AN INTRODUCTION TO DOROTHY MEAD
Dorothy Mead (1928-1975) was one of the leading figures among the pupils of David Bomberg, and a founder-member of the Borough Group and Borough Bottega. Nonetheless any assessment of her career is overshadowed by the oft-repeated fact that during her sadly curtailed life she never had a one-person show. Both David Bomberg and the majority of his followers had a natural inclination to see themselves as hard-done-by outsiders, misunderstood and deliberately neglected, and the correspondence between members of the group is littered with heavily barbed aphorisms, such as Cliff Holden’s quip: “Asking an artist why doesn’t he like critics is like asking a lamp post why it doesn’t like dogs.” With her life cut tragically short, and perpetually blighted by lack of funds and the need to find work of any kind, it is too easy within this narrative to overlook Dorothy’s many triumphs.
Throughout her life, from early student days, she was looked up to and respected by many young artists outside her natural milieu. From 1958-59 she was President of the Young Contemporaries, the student exhibiting society which was soon to become the launch pad for a generation of Pop artists from the Royal College – Hockney, Kitaj, Allen Jones, Patrick Caulfield etc. Acknowledged as a promising young artist in the early 1960s, Dorothy was included alongside Bridget Riley, Peter Blake, David Hockney, William Crozier and Ewan Uglow in the Arts Council’s ‘6 Young Painters’ exhibition of 1964 (see image from the exhibition catalogue, right).
In 1971 she was elected the first lady president of the London Group, the same year her work ‘Chess Board, 1958’ entered the permanent collection of the Tate. And as a result of Dorothy’s influence upon Andrew Forge, and in turn his influence upon his close colleague, David Sylvester, the Borough Group received far more critical attention than hitherto. In the early 1960s David Sylvester went so far as to state that, in his opinion, the Borough Group was “the only vital new movement to have emerged since the war.”
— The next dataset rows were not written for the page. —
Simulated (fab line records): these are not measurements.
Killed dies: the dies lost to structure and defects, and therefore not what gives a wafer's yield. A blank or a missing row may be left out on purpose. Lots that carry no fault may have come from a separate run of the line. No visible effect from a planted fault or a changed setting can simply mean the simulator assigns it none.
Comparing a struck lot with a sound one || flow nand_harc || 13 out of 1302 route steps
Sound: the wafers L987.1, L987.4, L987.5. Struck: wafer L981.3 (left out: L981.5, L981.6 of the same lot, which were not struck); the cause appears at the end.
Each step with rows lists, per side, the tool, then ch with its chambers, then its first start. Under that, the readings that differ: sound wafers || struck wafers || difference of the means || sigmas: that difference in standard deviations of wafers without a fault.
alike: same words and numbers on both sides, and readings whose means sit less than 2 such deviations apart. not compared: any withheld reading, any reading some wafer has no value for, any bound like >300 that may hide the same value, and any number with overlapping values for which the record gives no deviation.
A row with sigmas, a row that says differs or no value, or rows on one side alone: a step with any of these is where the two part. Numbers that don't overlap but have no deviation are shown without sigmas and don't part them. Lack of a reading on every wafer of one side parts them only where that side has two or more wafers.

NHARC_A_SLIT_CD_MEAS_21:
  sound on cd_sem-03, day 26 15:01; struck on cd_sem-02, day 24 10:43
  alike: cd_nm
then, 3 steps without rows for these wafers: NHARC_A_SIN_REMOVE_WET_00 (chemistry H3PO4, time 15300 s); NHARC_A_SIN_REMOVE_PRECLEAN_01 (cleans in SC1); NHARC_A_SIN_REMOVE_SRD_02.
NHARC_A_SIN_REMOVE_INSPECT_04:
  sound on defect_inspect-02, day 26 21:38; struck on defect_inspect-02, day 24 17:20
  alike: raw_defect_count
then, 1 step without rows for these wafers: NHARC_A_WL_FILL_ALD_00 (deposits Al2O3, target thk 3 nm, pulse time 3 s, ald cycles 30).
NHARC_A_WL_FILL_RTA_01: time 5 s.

Dorothy participated in mixed and group shows in England, America, New Zealand and Sweden. But the fact remains that in spite of critical admiration of her work, the first solo show of her paintings took place 30 years after her death. Dorothy believed her difficulty establishing her reputation was due to her gender and was an avowed feminist, albeit a decade before the concept became so widespread. Her sister Val Long remembered, ‘She once said to me that she thought she would change her name to ‘George’ (their father’s name) as people didn’t hold much score for women artists.’ Like many women artists and writers before her, she often went by her gender-neutral initial, as D. Mead. Dorothy remained strong-minded and independent, but she was resolutely feminine and was well known in artistic circles for her sophisticated and highly personal sense of style - dashing around town, attending plays and concerts, buying her paints in Berkeley Square, before retreating to her studio near Ladbroke Grove. But at the Slade she was best remembered for smoking a pipe and playing Mahler very loudly on a Dansette record player in the basement.